A: Yeah, the base algorithm is only part of it. We use A*, which is fast of course, but it’s not good enough by itself. We can’t take advantage of some of the innovations on that (e.g. jump point) since our map changes so much. Generally, people have used approaches that add various larger structures on top of the map to cut corners, and because of the changing map, these just take too long to maintain, or are otherwise a hassle. So our approach has been to just keep track of connected components reachable by walking. These are pretty easy to update even when the map changes quickly, though it does involve some flood-filling. For instance, if water cuts the fortress in half, it needs to flood out from one side and update a whole half of the fortress to a new index, but once that’s done, it’s good, generally. Then that allows us to cut almost all failed A* calls from the game—our agents just need to query component numbers, and if the component numbers are the same, they know the call will succeed.

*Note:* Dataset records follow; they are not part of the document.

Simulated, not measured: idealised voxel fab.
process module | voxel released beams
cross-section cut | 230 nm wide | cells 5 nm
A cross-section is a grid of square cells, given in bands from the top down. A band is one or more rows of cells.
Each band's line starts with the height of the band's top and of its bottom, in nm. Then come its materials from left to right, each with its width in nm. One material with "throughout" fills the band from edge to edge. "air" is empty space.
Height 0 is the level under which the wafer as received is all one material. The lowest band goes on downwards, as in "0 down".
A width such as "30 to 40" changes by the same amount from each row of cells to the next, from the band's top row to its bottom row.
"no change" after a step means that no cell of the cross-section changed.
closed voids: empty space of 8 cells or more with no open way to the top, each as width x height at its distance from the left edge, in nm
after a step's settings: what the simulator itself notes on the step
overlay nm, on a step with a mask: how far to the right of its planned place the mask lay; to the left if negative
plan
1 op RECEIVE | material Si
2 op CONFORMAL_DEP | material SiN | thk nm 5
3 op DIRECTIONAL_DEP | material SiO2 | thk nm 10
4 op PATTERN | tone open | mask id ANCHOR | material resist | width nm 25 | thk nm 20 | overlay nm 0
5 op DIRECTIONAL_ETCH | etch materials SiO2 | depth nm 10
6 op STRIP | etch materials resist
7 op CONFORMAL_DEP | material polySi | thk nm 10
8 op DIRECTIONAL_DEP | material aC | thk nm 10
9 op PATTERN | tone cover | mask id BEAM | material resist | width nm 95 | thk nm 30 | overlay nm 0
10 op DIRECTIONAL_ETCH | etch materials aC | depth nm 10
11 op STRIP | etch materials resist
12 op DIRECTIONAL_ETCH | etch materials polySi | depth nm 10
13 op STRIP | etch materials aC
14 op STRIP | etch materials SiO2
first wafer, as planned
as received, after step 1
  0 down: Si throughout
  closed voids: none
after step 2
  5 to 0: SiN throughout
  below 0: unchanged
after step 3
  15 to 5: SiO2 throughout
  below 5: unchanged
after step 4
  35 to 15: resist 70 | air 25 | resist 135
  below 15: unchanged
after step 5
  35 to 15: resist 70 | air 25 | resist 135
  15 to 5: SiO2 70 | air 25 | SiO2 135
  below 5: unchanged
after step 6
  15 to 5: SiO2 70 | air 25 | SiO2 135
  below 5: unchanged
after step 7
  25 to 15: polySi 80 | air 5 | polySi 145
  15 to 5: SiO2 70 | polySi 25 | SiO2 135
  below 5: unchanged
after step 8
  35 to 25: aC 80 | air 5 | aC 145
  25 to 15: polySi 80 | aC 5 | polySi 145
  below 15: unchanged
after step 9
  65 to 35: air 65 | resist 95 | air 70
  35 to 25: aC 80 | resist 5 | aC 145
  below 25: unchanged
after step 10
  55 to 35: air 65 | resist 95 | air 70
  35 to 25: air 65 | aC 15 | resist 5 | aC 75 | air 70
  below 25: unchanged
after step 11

It’s fast to maintain, but the downside is that the component indices are maintained for walking only. This means that flying creatures, for instance, don’t have global pathfinding intelligence that’s any different from a walker. In combat and a few other situations, we use short-range flood fills with their actual logic to give them some advantages though. But it’s not ideal for them.

I’m not sure we’ll attempt other structures here to make it work any better. For our map sizes, they’ve all failed, including some outside attempts. Of course, it might be possible with a really concerted effort, and I’ve seen other games that have managed, for instance, some rectangular overlays and so forth that seem promising, but I’m not sure how volatile or large their maps were. 

The most simple idea would just be something like adding a new index for fliers, but that’s a large memory and speed hit, since we’d need to maintain two indices at once, and one is bad enough. More specific overlays can track their pathing properties (and then you path through the overlays instead of the tiles), but they are hard and slow to maintain as the map changes. There are various other ideas floating around, like tracking stairs, or doing some limited path caching, and there are probably some gains to be made there. We are certainly at the edge of what we can currently support in terms of agents and map complexity, so something’ll have to give if we want to get more out of it.

Q: On that note, you’re simulating a lot of things all at once—how do you manage so many so many actors asynchronously (or do you)?

A: If we’re talking about asynchronous as in multithreading, then no, we don’t do any of that, aside from the graphical display itself. There’s a lot of promise here, even with microthreading, which the community has helped me out with, but I haven’t had time to dive into. I don’t have any experience and it’s a bug-prone thing.